Output of VGG16 on a classification problem

Hello everyone! I wanted to clarify a doubt I have regarding the vgg16 network. I am currently using the pre-trained vgg16 network for a classification problem with 2 labels. I already have the best weights for tthis problem, using as a criterion the nn.CrossEntropyLoss and I can get a prediction by doing:

outputs = vgg16(net_img)
_, preds = torch.max(outputs.data, 1)

However, my goal is not to have a binary prediction (0 or 1), but the probability and also the cross entropy metric for each class. I wanted to check if what I am doing makes sense.
To get the probability of each class I am doing:
probabilities = torch.sigmoid(outputs)
And to get the cross entropy os each class I am simply using the outputs I already calculated.

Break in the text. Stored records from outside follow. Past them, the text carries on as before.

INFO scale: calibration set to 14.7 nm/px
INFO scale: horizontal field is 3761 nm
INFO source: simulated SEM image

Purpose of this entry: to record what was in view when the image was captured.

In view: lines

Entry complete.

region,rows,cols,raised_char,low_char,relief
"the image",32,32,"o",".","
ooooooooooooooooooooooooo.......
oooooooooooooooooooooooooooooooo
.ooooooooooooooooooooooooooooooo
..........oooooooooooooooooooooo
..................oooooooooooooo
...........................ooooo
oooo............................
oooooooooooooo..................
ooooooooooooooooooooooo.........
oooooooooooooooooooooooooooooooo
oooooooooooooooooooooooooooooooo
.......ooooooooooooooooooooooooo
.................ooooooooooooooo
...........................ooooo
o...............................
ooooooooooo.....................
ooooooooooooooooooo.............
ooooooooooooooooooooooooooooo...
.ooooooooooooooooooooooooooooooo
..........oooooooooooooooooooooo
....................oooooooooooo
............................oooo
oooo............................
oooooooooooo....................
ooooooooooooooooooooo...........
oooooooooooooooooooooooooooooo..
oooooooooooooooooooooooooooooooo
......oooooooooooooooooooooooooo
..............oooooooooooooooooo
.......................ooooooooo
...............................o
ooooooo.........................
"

Does this make sense? If it helps, I based my work in this tutorial: https://www.kaggle.com/carloalbertobarbano/vgg16-transfer-learning-pytorch

Thank you in advance!

To get the probabilities, you should probably use probs = F.softmax(outputs, dim=1), since you are using nn.CrossEntropyLoss as the criterion which means your output should have the shape [batch_size, 2] (used in a multi-class classification).

Thank you for your help! But without the F.softmax layer, the direct output is the cross entropy value, right? since I am using the CrossEntropyLoss as criterion

Without the softmax the output would contain logits. I don’t know, is that’s what “cross entropy value” would refer to.
Could you explain a bit, what you mean by this?
It will not contain the cross entropy (loss) between the output and target, as this will be returned by nn.CrossEntropyLoss itself.

Sorry, I didn’t explain well. Basically I wanted to evaluate my model with something similar to this: https://scikit-learn.org/stable/modules/generated/sklearn.metrics.log_loss.html

If I understand the docs correctly, probabilities are expected as the model output, so it seems that applying a softmax should work.

However, this part of the docs:

the probabilities provided are assumed to be that of the positive class

sounds as if the loss function is dealing with a multi-label output (each output would give a probability in [0, 1] for a separate class)? Can you verify it?